We've done our new rhythm for a total of ONE day at this point, but today was the best day we've had in weeks.  We ate our meals together, we played, we read, we had rest time (no longer referred to as 'nap', and yes, I rested too, we must set a good example!), I was tested, but I held my ground; I was pushed, but I was firm, yet empathetic.  I'm not under any illusion that today will be the standard for every day to come, but it was enough to let me know that all my kiddo wanted was some boundaries. 
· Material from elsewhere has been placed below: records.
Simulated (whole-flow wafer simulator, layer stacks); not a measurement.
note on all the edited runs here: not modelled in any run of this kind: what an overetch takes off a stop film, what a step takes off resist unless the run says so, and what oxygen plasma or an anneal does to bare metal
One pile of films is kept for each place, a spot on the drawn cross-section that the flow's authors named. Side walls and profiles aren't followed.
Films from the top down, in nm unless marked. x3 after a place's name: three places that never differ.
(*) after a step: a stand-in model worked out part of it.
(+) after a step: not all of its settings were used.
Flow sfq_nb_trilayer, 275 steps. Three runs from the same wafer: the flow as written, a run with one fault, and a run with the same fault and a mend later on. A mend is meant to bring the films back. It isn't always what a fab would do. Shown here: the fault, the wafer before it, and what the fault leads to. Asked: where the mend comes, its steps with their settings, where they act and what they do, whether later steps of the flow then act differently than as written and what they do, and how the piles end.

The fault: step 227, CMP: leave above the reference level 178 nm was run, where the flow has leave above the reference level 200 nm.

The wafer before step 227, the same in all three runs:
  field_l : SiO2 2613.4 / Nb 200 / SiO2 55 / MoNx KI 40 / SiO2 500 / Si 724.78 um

A friend of mine said it beautifully once - children will just keep reaching and reaching until they find something solid to push against.  Yes, he's going to keep pushing, but I hope (this time) I'll remember to be there to be his solid ground.


Thursday, April 11, 2013

Screen-Free Week 2012: Confessions of a Wannabe Waldorf Mom

Last year, I wrote a blog post of sorts, that I posted on my Facebook page as a note, and on my website.  I also happened to join in a conversation on the Simplicity Parenting Facebook page and post the link to my blog, which was then recognized by one of the admins on the Simplicity Parenting blog who asked to publish the piece with a few minor edits.  I obliged and that post can be found here.

Screen-free week is fast approaching and I wanted to get things started by reposting last year's blog, not only to open it up to a wider audience, but to remind myself how effective the changes I made were at that time.  Over the next couple of weeks, I'll be talking about my family and our approach to media both for ourselves and our children, but for now, here is the warm-up.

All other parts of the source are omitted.